It doesn’t. But you’d be forgiven if you initially thought it did. See, if you step back from the bizarrely structured songs, the life-as-thesis-statement lyrics, the dense atmosphere and the odd flow of it all, it’s actually a great record. Not their best, but certainly their most interesting. Again, I give credit to the band for stepping more towards art-rock as opposed to more away from it, because we now can hear The Killers-esque space rock (Information) and postage-themed interludes (the various Stamps of Origin) on the same album. That should give you an idea of what’s in store for you here.

It was never impossible for dredg to make an album like this, and you can definitely tell that it’s a dredg album while listening to it, so they’re not really sacrificing their identity as an ensemble here. But it doesn’t top El Cielo as far as heady concepts are concerned, and it doesn’t top Leitmotif for sheer rock prowess. But should it? I mean, it doesn’t, but is this really stuff I should be focusing on? I’ve listened to the album about five times since purchasing it yesterday, and I’m having a really tough time breaking it down in my mind, and I’m not sure if that’s good or bad. Suffice it to say that if you’re looking for a top 40 album that could just as easily be filed in an esoteric progressive rock collection, well, look no further. dredg have you covered. Seriously. Check the stamps.

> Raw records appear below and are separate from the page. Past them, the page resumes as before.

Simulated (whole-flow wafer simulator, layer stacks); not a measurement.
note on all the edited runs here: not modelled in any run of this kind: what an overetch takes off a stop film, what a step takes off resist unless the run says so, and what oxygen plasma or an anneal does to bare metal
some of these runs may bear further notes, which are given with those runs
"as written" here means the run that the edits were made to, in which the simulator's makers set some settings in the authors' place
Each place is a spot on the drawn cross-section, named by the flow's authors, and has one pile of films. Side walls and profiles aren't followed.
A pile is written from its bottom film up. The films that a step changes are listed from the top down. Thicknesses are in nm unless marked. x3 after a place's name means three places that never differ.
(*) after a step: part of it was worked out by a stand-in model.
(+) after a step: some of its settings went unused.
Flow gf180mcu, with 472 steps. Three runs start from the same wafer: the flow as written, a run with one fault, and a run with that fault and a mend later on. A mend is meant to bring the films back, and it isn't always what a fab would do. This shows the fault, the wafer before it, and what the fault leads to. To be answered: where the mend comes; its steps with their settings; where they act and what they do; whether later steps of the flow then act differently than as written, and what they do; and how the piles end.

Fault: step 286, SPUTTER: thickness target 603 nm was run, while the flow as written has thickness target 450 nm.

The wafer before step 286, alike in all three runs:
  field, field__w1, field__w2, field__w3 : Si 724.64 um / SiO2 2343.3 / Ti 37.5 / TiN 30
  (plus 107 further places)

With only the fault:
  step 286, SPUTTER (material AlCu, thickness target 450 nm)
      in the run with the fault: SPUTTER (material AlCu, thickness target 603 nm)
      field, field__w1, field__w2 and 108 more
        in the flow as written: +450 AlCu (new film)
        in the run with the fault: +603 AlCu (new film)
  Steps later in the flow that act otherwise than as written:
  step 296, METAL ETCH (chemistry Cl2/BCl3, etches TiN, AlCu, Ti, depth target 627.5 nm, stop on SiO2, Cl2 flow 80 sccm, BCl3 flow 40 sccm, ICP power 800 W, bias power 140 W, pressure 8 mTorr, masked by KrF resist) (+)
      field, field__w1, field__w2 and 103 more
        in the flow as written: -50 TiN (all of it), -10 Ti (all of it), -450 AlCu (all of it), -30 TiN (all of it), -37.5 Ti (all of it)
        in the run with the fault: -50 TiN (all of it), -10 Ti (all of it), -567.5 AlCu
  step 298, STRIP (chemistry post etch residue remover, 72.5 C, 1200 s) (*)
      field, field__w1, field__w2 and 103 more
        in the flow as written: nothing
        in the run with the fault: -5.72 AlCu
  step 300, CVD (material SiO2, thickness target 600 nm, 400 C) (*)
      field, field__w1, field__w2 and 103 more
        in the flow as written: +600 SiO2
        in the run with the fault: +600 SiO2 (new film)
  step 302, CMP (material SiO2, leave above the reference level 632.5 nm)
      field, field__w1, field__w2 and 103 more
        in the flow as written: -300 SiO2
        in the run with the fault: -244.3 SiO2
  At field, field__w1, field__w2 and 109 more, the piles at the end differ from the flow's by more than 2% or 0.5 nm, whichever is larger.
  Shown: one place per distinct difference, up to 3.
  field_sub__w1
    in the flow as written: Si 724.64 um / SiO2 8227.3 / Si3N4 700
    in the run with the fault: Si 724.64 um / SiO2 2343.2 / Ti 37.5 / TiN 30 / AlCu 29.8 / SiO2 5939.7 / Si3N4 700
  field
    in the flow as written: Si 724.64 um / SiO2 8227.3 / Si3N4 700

MAYBESHEWILL – Sing The Word Hope In Four Part Harmony (2009)

Posted in 2009 Music, Reviews on June 9, 2009 by monopolyphonic

maybeshewill - Sing The Word Hope In Four Part Harmony I ended my last maybeshewill review by remarking that, while procession of the final three songs was godlike, it didn’t feel like we were hearing all of what the band were capable of, and that I hoped future albums by the ensemble would showcase this unrealized potential. Now I have no idea if the band actually heard my call or not, but regardless, Sing The Word Hope In Four Part Harmony answers it, and answers it with gusto – the album towers over Not For Want of Trying in every regard. The rhythmic pulses are more complex, the slanted, riff-alicious melodies bounce off each other endlessly, creating tension and harmony in equal measure, the expanded use of samples results in some truly vivacious and stirring juxtapositions, and (perhaps most signifcantly) the album feels more like a holistic experience. Not For Want of Trying was akin to ending a leisurely stroll in the park with a mad, endurance-draining sprint, whereas Sing The Word Hope In Four Part Harmony is calculated and thorough flex of all the post-rock muscles.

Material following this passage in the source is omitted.